Gramann v. Beatty

279 N.W. 204 | Neb. | 1938

Carter, J.

This suit was commenced to obtain a' foreclosure of a tax-sale certificate on a part of two lots in the village of Adams. The contest from which an appeal was taken arose over the question of the ownership of the property. The appellant, Rudolph D. Maulis, contends that he is the owner of an undivided one-half interest in the property, while the appellee, Ulysses S. Beatty, claims to be the owner of the whole tract. The judgment of the trial court was to the effect that Beatty was the sole owner of the whole tract, and Maulis appeals therefrom.

The record discloses that in 1916 Beatty and Maulis purchased the property and obtained and recorded a warranty deed thereto. For three years they jointly operated a garage on the property. In 1919 Maulis engaged in the garage and oil business in Sterling, and subsequently at Crab Orchard. Beatty remained in Adams and continued to operate the business at that point.

On September 30, 1919, Maulis and Beatty entered into a contract whereby Maulis agreed to sell his interest in the lots in question, together with the garage building, 'stock and fixtures, for $2,200, $100 of which was to be paid *570in cash and the balance to be taken in stock and merchandise at invoice price not later than November 20, 1919. This contract was not acknowledged and was not filed for record until December 4, 1935.

It is the contention of Beatty that Maulis, over a long period of time, received stock and merchandise from his garage in an amount approximating $3,800, and that, in a settlement of accounts had on June 30, 1930, the $2,100 due on the contract was credited and that he has been entitled to a deed from Maulis since that date. Maulis contends that the contract was never intended as a sale of his interest in the property and that the contract was made to enable Beatty to hold his agency contract with the Ford Motor Company which was threatening to cancel it because Maulis, a partner, was selling a different make of automobiles at Sterling. The evidence further shows that for almost 10 years prior to June 30, 1930, Maulis was selling gasoline to Beatty in wholesale quantities. Maulis contends that, in their settlement of accounts on June 30, 1930, it was found that Beatty w,as indebted to him in the sum of $145, exclusive of the sum of $2,100 alleged to have been due under the contract. It is not disputed that Beatty gave Maulis a note for $145 on that date. The documentary evidence in the record does not disclose the amount of gasoline delivered by Maulis or the items taken into consideration by the parties in arriving at their settlement. The oral testimony on the subject is in irreconcilable- conflict.

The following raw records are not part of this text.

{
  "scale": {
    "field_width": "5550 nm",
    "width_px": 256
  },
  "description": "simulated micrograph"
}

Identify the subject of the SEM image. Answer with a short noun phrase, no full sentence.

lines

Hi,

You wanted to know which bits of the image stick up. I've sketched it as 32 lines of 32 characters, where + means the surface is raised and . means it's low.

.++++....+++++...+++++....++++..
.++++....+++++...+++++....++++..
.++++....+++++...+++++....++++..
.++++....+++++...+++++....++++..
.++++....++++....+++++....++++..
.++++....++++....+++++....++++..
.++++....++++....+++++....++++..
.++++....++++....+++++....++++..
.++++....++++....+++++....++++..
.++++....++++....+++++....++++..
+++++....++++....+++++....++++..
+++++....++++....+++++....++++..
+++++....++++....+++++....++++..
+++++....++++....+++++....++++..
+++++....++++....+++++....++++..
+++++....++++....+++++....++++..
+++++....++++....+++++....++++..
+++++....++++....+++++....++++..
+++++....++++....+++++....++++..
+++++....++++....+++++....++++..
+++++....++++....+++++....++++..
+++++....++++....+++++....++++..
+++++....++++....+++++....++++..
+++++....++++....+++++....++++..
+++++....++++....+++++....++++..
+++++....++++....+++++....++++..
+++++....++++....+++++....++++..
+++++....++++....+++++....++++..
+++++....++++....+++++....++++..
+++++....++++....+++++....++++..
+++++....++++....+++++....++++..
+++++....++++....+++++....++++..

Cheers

The evidence further shows, however, that on May 23, 1932, almost two years after the settlement of accounts, Beatty wrote Maulis a letter which in part is as follows: “I have been expecting to get a contract from you in accordance with our agreement when you were here. But Mr. Gramann informed me that he had written you and received a reply indicating you would not do this but would take $2,100. I do not think it will do me any good to try to sell and settle with you at this figure under present conditions, but would like to have a chance to try it according to *571your agreement when you were here. Mr. Gramann said you mentioned settling in court and if you wanted to do this it would be useless for me to try to get a settlement with you otherwise, but thought you might be kidding him and I would like to try it anyway.”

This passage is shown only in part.